In an earlier post, I outlined a proposed overhaul of the scheme that knfsd uses to track client names on stable storage. There’s another aspect we need to consider as well. First, some background…
There are actually two sets of client “id’s” that we need to consider:
- The long, client-generated string that (supposedly) uniquely identifies the client. This object is referred to in RFC3530 as an nfs_client_id4. This is the thing that the client tracking daemon will be tracking. Henceforth, I’ll call this the “client name”. This value is generally just used to acquire an ID of the other type.
- The shorthand (64-bit) value that the server hands out to the client. This is referred to as a clientid4 in the RFC. This is the value that’s generally used for “day to day” stateful operations. We’ll call this the “client id”
Currently, the server generates client id’s by taking a 32-bit “boot time” value, and a 32-bit “counter”. This is generally fine in a single-node configuration. It’s highly unlikely you’d ever get a client id collision. This is important because when a call comes in with a particular client ID, we need to be able to use that to (quickly) find the actual client tracking object in the server.
In a cluster however, this scheme is probably not going to be sufficient. If 2 cluster hosts boot at exactly the same second, then they could hand out the same client ID. This is a big problem. Consider the following example:
Cluster hosts foo and bar are clustered NFS servers. They boot at the same time and hand out the same client id to two different clients. Now, an address floats from foo to bar. The client that was originally talking to foo then does an operation against bar that requires the clientid. bar sees that clientid and confuses it with the one that it originally handed out.
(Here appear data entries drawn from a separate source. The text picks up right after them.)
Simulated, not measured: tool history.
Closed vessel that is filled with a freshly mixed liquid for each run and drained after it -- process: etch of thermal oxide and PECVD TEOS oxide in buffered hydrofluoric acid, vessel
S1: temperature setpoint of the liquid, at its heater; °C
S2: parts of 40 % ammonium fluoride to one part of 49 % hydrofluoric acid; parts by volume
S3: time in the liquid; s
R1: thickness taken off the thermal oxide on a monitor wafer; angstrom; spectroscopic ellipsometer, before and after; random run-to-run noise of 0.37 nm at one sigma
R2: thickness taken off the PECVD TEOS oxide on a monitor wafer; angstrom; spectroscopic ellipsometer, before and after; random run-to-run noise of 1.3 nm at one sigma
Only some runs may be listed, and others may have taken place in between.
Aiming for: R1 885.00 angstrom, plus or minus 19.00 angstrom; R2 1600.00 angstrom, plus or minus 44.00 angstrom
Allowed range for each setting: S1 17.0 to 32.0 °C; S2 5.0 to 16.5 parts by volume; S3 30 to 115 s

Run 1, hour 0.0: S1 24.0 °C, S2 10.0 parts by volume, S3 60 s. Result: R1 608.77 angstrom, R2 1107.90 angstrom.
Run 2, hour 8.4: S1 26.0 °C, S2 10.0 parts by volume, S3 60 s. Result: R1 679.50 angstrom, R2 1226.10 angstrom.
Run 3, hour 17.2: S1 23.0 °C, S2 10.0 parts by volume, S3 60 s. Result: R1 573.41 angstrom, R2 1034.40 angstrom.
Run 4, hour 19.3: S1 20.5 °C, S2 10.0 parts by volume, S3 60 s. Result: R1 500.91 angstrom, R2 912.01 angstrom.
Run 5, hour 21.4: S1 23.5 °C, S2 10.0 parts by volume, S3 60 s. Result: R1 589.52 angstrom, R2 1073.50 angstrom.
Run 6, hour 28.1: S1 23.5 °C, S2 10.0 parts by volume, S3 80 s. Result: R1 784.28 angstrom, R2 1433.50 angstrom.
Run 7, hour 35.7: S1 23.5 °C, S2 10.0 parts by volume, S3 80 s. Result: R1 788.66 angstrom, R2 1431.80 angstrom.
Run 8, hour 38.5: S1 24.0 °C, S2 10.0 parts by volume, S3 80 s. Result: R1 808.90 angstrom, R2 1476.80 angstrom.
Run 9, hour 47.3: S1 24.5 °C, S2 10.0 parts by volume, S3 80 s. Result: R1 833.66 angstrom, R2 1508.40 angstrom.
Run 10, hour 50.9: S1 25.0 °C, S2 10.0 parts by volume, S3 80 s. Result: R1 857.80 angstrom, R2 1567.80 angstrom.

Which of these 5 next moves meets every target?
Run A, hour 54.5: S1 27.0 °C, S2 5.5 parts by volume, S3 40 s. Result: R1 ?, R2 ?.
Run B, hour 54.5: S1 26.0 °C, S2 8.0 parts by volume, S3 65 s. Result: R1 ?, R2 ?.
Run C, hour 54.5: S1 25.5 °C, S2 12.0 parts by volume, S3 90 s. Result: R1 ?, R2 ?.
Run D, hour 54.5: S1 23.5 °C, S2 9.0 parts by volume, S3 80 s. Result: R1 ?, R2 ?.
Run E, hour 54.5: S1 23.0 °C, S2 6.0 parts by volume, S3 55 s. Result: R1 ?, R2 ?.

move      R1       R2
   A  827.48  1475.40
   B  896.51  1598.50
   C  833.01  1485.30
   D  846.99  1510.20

There are a few different ways to avoid this:
- We can try to ensure that clientid collisions like this never happen. Sounds simple, but is difficult in practice.
- Instead of identifying clients just by client id, we can use a client id + server address tuple
- We can containerize nfsd and ensure that each address is started within its own container. Presumably a containerized nfsd will have its own list of clients, and a collision is no big deal.
- We can consider abandoning the floating address model altogether and rely on clients using RR DNS and fs_locations info to find the servers. If the client knows that it must reclaim state before it ever talks to the failover host, then collisions aren’t a problem.
Containerizing sounds like the best approach, but perhaps abandoning floating addresses for this would be easier?